Virtual world activities like Zoom meetings, online classes, social media, gaming, and binge-watching television series have taken over people's free time, and it's taking a toll on real life. 

David Murrow, who has spent four decades working in the screen-addiction business, with his work airing for channels including NBC, ABC, CBS, Discovery, and HGTV, proposes a way back in the new book Drowning In Screen Time. 

It is full of positive, practical ideas that can help you keep your digital head above water. It is a rescue plan for parents, adults, teachers, and ministers who want to help others, or themselves, achieve screen-life/real-life balance, built around Five Parables, which Murrow describes as "a big truth wrapped in a little story."

They illustrate to the reader what screens are doing to your family and relationships; why screen content is so addictive; and how to find freedom and confidence in real life. There is a look at how screens change the way people communicate, divide themselves into tribe, and affect relationships.

Murrow has learned from experience, as he writes here: "I was born in 1961, just as screens became ubiquitous in American homes. My father bought his first black-and-white TV a few months before I arrived. If we were home and awake, the TV was on. The Murrows started each morning with the Today show and fell asleep to The Tonight Show. We were the first family on the block to own a VCR - a Betamax purchased for $1,600 in 1977. (That's almost $7,000 in 2020 dollars, adjusted for inflation.)

My father's screen obsession disgusted me. He spent most of his free time absorbed in TV, avoiding real life. I'll never do that, I told myself. I pretty much stopped watching television when I became a teenager. I was proud of myself for conquering Dad's compulsion.

Ironically, I graduated from college and went immediately into the TV business. For the next two decades, I produced screen content but rarely watched it.

Then in 2003, my screen addiction came calling in the form of a PowerBook G4 laptop computer with broadband internet and a wireless router. The combination of portability, Wi-Fi, and the World Wide Web proved irresistible. I carried that laptop to my easy chair in the evening and into my bedroom at night. Unlike my father, whose TV brought in fewer than a dozen channels, my computer provided an inexhaustible supply of entertainment, websites, email messages, and news updates. As a result, my screen time began to rival my father's.

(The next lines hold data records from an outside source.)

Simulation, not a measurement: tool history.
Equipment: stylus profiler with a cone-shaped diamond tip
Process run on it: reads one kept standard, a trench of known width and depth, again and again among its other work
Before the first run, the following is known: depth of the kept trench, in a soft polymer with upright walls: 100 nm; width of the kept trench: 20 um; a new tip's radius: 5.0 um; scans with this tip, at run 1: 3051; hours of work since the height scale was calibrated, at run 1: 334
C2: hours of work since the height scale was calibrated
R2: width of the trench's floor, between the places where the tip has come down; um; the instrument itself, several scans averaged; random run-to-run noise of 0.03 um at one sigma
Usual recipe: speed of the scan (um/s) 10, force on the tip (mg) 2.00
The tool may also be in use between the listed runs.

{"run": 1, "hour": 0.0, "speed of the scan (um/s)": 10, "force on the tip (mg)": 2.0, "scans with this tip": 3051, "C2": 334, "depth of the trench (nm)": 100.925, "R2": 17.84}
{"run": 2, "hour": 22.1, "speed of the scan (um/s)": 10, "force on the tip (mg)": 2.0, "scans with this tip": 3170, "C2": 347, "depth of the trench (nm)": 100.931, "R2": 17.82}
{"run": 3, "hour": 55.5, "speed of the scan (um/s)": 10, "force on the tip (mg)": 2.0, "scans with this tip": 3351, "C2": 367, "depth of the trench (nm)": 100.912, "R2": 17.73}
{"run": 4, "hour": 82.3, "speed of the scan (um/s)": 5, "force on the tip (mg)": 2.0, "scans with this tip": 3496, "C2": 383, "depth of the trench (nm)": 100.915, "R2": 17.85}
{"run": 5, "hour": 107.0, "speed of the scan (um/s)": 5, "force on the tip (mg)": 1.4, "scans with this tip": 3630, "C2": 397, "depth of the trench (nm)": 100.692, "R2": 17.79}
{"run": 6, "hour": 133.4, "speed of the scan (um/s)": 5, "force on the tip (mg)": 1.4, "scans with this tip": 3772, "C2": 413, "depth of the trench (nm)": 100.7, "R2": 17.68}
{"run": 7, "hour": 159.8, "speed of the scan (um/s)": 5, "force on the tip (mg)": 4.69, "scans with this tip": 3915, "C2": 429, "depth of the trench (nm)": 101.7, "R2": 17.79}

By the late 2000s, more and more of my attention was absorbed by that little thirteen-inch LCD panel. In the process, I was slowly losing touch with the real world. My body was home, but my mind was in cyberspace. I didn't notice my absence, but my wife and kids did. One autumn day, they confronted me about my obsession with screen time. I faced the truth: I was trading away my real life for screen life, just as my father had.

I wish I could say I declared victory that day, but each new screen technology has brought with it unexpected temptations.

About three years ago, a buddy invited me to try Words with Friends. It's like Scrabble, but you play it on your phone. It was an entertaining way to pass the time whenever I had a few minutes to kill: standing in line at the grocery store, waiting at the baggage carousel, or sitting alone in an easy chair. I reckoned I was playing about an hour or two a week, so it was a big deal. I was still getting my work done and spending time with my loved ones.

Then Apple introduced iOS 12, which automatically issues a weekly screen-time summary. When I saw my first report, I dropped to my knees. Over the previous seven days I had blown more than twelve hours playing Words with Friends. Once again, the hypnotic power of a glowing screen had blinded me to my obsession. I was angry at myself for wasting so much time in pursuit of something so meaningless.

I immediately deleted the game. Those first few days were difficult. I instinctively reached for my phone dozens of times. I felt as though I was disappointing my friends for dropping out of matches already in progress. But over time, my desire to play faded. and what did I do with those extra twelve hours a week? I began researching the book you hold in your hand."